The Three P’s
On the Lake Express, I caught myself resurrecting THE CLAW. (For new readers of The Writing Life, THE CLAW is the name of my unstoppable 1989 Volvo station wagon, shown here…and it carried me for 31 out of 36 months of life on the road, including 3 cross country trips). In addition to being ridiculous and fun, THE CLAW has also become a symbol for “going after life” and grabbing it for all it’s worth. Hence, the hand symbol (conveniently also similar to the shape of Michigan itself). I’m glad I snapped this photo, but I’m also glad that my three years on the road is done.
When I moved back home and settled into the Airstream in August, I promised myself I was done with life on the road. My heart, mind, wallet, and snow tires were all worn thin. But then the Randolph College 7-week fellowship came. Now, the book tour and Interlochen. This fall, more book tour. I’m far from complaining–theses are in fact all opportunities that I aimed for–but I’d be lying if I didn’t tell you I really really want to make my life in North Carolina work.
Putting everything on the line and living from place to place to support myself and my writing taught me a lot. For instance, there are what I call the Three P’s in life: the partner, the position, and the place. Life on the road taught me that I can go for a very long time with two out of the three. But eventually, something has to give. I have the position. I have the place (and want very much to be there, even now, hiking with my crew and noodling Gus the Superdog)…but I don’t have the partner. Flashing THE CLAW on the Lake Express reminded me of how equally hopeful and heartbroken I felt when I was “out there” on the road. For so long, my habits, patterns, and daily decisions were shaped by my choice to be transient.

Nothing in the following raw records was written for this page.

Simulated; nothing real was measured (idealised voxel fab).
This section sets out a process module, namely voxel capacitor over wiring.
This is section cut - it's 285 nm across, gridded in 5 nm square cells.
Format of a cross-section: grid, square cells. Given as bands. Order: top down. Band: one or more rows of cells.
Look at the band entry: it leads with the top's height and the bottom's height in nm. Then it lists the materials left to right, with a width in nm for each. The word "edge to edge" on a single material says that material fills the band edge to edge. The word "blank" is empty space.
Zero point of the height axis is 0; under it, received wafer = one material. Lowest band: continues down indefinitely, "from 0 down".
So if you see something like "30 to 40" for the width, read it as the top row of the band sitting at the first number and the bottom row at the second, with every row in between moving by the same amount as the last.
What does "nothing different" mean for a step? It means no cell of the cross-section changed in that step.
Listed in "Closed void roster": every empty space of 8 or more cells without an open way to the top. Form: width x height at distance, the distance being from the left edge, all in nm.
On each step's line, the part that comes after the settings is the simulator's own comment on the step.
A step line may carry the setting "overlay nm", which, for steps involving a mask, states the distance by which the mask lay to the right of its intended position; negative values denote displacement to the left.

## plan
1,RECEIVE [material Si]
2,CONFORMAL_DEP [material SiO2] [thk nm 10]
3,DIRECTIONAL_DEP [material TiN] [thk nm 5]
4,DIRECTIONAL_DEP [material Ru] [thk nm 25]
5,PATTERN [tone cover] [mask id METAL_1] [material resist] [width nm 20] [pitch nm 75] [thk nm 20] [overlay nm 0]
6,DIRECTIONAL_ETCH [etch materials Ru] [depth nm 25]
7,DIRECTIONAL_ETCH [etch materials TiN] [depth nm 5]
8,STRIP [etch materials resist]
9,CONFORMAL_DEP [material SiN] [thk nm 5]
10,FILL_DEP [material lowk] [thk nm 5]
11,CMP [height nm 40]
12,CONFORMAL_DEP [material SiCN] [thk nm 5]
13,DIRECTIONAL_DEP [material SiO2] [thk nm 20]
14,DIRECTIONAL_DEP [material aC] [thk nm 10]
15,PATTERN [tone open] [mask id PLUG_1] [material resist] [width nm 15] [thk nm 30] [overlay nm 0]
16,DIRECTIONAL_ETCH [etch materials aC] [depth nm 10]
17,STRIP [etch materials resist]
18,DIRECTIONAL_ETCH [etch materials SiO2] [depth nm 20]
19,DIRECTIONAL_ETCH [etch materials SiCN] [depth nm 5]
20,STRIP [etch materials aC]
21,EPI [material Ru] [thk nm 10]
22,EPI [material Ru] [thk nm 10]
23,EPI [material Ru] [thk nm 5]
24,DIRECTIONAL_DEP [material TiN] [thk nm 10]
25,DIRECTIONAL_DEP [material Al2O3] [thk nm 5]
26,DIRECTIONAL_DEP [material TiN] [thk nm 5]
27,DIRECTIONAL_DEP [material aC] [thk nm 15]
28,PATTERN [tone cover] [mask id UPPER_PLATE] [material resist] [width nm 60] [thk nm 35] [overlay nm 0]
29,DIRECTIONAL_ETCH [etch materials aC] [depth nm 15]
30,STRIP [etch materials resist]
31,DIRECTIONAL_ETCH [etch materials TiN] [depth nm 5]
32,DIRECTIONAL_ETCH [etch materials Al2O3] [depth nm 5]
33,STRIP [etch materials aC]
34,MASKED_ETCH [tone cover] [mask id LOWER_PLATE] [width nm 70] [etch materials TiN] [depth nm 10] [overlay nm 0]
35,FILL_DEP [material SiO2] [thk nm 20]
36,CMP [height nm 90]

Of course, merely moving home, buying the Airstream, and unpacking wouldn’t make everything else fall back into place. Certainly, I knew it would take work. But what I didn’t know was that the transition would not be instant. The seeds I planted while on the road are still coming to fruit. That’s a good thing, professionally, but personally it means that I still feel rootless from time to time. Most people don’t make good dating partners when they’re rootless, though. I have my writing–I always will. And I’ll always identify with my writing as my home that stays with me wherever I am. But the other part of me–that part that needs stability and connection, a place to exhale and someone there to hear the edge of my breath…that part is being put on hold. Again. That’s a little hard to get excited about.